The new Nature Human Behaviour paper comes from a group out of the Center for Open Science, which has been at the forefront of exposing and dealing with the problem. They looked at 21 papers from the premiere journals Nature and Science between 2010 and 2015. To test the results of the original papers, the new teams—five of them, at universities around the world—tested much larger groups of people, and ran several kinds of statistical analyses. The original authors gave feedback on the protocols and provided the data, software, and coding they had used. It was a massive effort.
“If we’re going to study reproducibility, we need that investment,” says Brian Nosek, head of the Center for Open Science and a psychologist at the University of Virginia. The question wasn’t just whether the original claims were replicable. It was whether would-be replicators could rule out some of the excuses for why they weren’t. “All of that extra work beyond the normal was because those explanations for failure to replicate are boring. We wanted to eliminate as much of that as we can and see, still, is the credibility of the published literature a little bit lower than what we’d expect?”
It was. Of 21 social and behavioral science papers in Science and Nature that met the study criteria between 2010 and 2015, the replicators found that just 13 had a statistically significant effect in the same direction as in the original. And it was generally about half as big as the original paper showed. The other papers showed, essentially, zero effect.
That’s nothing to shrug at. Nature and Science are major journals; articles in both not only further scientific careers, but also, through emails to journalists in advance of publication, help dictate science coverage in the popular media. (Yes, I get those emails, and yes, this Nosek paper was in one.) Research promulgates. Flashy, interesting research gets embedded in popular culture—sometimes despite its reproducibility, or lack thereof.

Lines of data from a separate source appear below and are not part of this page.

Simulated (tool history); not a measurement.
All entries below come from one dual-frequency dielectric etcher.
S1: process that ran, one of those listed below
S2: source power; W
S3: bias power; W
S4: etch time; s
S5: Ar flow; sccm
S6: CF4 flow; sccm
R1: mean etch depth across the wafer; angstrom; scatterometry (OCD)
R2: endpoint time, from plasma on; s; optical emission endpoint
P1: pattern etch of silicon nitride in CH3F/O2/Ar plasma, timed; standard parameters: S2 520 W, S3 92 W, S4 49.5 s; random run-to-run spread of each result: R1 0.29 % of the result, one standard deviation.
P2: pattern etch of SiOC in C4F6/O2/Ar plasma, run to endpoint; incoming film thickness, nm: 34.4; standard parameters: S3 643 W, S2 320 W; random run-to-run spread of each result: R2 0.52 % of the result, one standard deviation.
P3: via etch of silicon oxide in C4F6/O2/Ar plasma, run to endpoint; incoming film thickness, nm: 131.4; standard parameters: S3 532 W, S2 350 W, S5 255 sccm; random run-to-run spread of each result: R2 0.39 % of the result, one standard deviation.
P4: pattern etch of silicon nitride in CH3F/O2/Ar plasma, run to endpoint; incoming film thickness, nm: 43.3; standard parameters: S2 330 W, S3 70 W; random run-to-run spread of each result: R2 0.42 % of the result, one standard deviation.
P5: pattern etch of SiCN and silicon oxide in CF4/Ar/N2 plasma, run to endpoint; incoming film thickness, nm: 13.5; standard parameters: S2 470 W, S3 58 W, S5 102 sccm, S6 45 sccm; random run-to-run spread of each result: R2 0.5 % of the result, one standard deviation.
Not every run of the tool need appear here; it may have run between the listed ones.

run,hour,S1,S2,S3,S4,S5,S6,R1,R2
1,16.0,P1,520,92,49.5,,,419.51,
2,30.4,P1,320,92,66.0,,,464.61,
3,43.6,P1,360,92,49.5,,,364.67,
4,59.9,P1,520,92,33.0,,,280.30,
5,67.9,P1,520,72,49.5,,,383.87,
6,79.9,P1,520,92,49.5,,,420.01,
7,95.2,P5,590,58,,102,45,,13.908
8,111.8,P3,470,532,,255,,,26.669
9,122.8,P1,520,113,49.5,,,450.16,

Thanks to Google Scholar and a scoring system called Altmetrics, it’s possible to get a sense of the outward ripples of any published scientific article. The honesty study I mentioned has been cited more than 800 times in books, journals, and other sources, including by its own authors. News outlets like Scientific American and Slate did stories referring to it. It got a lot of play, conceivably even having an effect on the 2016 presidential election.
Now, look, just because the paper didn’t replicate doesn’t actually mean its conclusions were false. Experiments fail to replicate for lots of reasons. In comments to Nosek’s group, David Rand, one of the original study’s authors, suggested that the problem might be a methodological one. Both recruited subjects via Amazon’s Mechanical Turk system, but today, eight years later, Turk-ers have been the subjects of so many behavioral economics studies that they know the drill and aren’t as easily primed or studied. (Rand also pointed out that he was an author on three studies in the Nosek paper, and two of them replicated.)
For all the work Nosek’s group did, some questions about reproducibility still boil down to resource constraints and methodological slap-fights between scientists. Rand makes a good point about Mechanical Turk—and time. “The heterogeneity of social life and the variability of people across space and time make it harder for us to get the same result when we do the same thing,” says Matt Salganik, a computational social scientist at Princeton who has been involved in replicability research, but wasn’t involved with this new work. “That doesn’t mean that the original result never happened, or that the follow-up result never happened.”
One of Salganik’s big papers, a 2006 look at how social media functions, revolved around the construction of a website on which subjects could download music. As he says, how would you replicate that today? Would you build a 2006-era website? Would you use the same songs, or contemporary ones? Who even downloads music anymore? “There are a lot of these decisions that are not obvious,” Salganik adds.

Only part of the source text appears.